Transit overlords in New York - revealing the universal and sometimes endearing transit-engineer impulse to treat people like freight - are preparing to test a low-tech way to jam more passengers onto packed rush-hour subway trains: Lose the seats.

According to local media reports, New York plans to test a subway train with flip-up seats in four of its 10 cars. The seats would be locked upright in rush hour, allowing 18 per cent more passengers to fit inside, mingling rather intimately.

With ridership rising, the move is meant to allow a boost to the system's capacity that could only otherwise be achieved by the installation of new multimillion-dollar signalling systems - the kind earmarked for Toronto's packed Yonge subway line in coming years - which allow for computer-controlled trains to be run more closely together than now possible.

Imagine, in the meantime, the boost to the efficiency of the increasingly crowded TTC subway if just a couple of cars on each six-car train had seats that disappeared in rush hour, creating a standing-room-only ride for some, but leaving the rest of the train for those who really need to sit down. If you are going to be standing anyway, it might be more tolerable without all of those seats, and the lucky people sitting in them, just getting in your way.

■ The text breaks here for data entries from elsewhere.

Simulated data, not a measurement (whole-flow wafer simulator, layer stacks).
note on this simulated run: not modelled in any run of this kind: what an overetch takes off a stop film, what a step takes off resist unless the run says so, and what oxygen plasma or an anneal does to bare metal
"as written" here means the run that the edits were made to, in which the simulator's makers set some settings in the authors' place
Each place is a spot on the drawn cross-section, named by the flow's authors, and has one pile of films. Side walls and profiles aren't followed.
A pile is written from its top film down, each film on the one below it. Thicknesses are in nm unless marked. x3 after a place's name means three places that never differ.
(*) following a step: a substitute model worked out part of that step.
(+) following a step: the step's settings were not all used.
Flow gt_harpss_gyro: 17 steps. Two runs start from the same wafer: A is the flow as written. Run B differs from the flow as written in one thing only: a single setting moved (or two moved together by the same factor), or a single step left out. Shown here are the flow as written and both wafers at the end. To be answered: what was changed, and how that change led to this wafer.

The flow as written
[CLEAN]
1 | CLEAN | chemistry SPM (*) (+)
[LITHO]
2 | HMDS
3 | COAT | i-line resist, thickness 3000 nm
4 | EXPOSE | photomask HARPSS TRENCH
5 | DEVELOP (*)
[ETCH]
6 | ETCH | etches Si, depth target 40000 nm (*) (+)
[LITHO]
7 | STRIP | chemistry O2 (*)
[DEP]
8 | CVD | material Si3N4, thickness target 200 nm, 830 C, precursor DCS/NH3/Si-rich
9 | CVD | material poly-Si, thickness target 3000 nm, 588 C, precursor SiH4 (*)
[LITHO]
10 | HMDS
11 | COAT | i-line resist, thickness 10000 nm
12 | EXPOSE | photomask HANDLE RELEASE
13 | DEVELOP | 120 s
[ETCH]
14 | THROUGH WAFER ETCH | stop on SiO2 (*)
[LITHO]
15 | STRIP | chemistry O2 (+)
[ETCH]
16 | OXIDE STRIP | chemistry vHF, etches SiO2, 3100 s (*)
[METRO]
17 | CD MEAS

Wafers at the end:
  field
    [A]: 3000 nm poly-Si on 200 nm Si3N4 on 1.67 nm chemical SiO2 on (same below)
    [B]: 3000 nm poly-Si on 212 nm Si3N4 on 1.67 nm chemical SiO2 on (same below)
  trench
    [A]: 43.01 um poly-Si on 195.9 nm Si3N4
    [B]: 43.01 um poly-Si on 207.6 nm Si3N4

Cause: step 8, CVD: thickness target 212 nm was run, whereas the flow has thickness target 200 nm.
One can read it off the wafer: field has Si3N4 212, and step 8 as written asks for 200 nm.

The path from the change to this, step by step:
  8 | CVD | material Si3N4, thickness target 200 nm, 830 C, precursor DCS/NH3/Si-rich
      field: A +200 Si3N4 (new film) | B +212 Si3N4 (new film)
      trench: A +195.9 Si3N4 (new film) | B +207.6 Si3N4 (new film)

The Toronto Transit Commission has proven surprisingly resistant to suggestions it should stopping coddling passengers who insist on sitting down. In 2006, its commissioners overrode pleas from the agency's engineers to install "perimeter seating" in the next generation of subway cars. This is a layout common in Europe and Asia that would allow for more stand-up types and easier movement with seats set along each wall, instead of the TTC's current, obstructive "conversation nook" arrangement.

Then-TTC-chair Howard Moscoe derided the idea, saying it would turn the city's subway trains into "cattle cars."

It seems obvious that public transit, in a growing city that is supposed to be getting much denser and less car-dependent in the coming years, is simply going to get more and more crowded. We are going to have to get over some of our hang-ups about personal space, as have subway riders in other major cities. Think of it as a tax break: The more people you cram into an existing subway, the less governments have to spend on new public transit.

While he wouldn't endorse New York's seat-lockup idea, Adam Giambrone, the city councillor who chairs the TTC, did point out that when the new subway cars - called Toronto Rockets - start arriving at the end of next year, they will be equipped with seats that fold up when they are not being used. (The new subway cars will also allow passenger to walk from car to car while the train is moving, which the TTC says will ease crowding.)

It is hard to imagine the TTC ever having the gall to bolt the seats up in rush hour as New York is proposing. Instead, Toronto's approach, Mr. Giambrone said, will preserve an element of customer choice, allowing the pressure of group behaviour to govern who sits and who stands.

Mr. Giambrone said that passengers on other systems with similar flip-up seats that he has ridden, such as in Paris, intuitively understand that when the subway car is really crowded, it is time to stand. Unless, of course, you are in one of those categories of passengers that really needs a seat.

"People are really good about it," Mr. Giambrone said. "People get it."

Dr. Gridlock appears Mondays.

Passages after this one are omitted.